St Nicholas Abbey is located in Saint Peter, Barbados, a plantation house, museum and rum distillery.Colonel Benjamin Berringer built the house in 1658.
This house is one of only three genuine Jacobean mansions in the Western Hemisphere. It is similar to the English Jacobean manor houses of the first half of the seventeenth century, the period between the Tudor and Georgian styles, beginning in the reign of James I.
St Nicholas Abbey has no church connection, it has always been a sugarcane plantation house. The exact origin of its name is not known but rumour has it that it was named after George Nicholas, husband to Berringer's granddaughter, Susanna.

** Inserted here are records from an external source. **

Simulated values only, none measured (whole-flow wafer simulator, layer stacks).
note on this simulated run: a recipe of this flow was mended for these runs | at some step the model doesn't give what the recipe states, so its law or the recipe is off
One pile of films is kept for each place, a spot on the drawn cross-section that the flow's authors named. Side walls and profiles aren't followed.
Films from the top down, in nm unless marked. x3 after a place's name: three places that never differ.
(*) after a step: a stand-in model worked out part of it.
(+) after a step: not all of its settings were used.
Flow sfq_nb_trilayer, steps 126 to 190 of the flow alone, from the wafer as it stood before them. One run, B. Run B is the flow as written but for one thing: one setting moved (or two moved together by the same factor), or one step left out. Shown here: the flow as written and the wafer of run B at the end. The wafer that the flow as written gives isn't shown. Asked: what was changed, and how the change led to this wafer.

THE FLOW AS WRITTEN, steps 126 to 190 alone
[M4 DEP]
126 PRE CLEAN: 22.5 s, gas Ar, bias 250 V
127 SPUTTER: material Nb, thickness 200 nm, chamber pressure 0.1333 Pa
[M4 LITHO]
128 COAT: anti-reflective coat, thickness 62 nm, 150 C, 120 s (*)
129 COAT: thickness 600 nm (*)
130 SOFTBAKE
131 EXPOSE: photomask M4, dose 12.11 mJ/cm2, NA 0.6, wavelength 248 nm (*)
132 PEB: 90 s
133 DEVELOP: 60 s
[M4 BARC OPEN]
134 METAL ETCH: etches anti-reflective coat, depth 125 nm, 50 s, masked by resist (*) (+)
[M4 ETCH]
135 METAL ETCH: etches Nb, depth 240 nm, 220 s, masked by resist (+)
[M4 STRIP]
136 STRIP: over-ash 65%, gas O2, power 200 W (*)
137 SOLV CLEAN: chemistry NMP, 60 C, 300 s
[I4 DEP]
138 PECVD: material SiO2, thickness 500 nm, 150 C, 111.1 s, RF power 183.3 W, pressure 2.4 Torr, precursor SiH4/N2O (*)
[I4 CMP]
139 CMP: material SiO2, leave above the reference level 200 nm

Berringer was killed in a duel with his neighbor, Sir John Yeamans, who then married Berringer's widow and claimed the abbey as his property. In 1669, the Colonel's children took the matter to court and were awarded ownership of the property. Sir John and his wife then moved to the United States, where they helped found South Carolina. The house was later acquired by the eminent baronet, planter and legislator, Sir John Gay Alleyne, through his marriage to Christian Dottin. He lived there from 1746 until his death in 1801. Alleyne family traditions hold that Sir John planted the impressive mahogany avenue leading to Cherry Tree Hill.
The house passed by marriage to Charles Cave in 1834.
The abbey was no longer a functioning plantation after 1947. Sugar has been grown on the plantation since 1640 and there is still the evidence of the mill and sugar making edifices. Sugar was processed on the property until 1947, the cane is now trucked eight miles to the Portvale Sugar Factory for processing.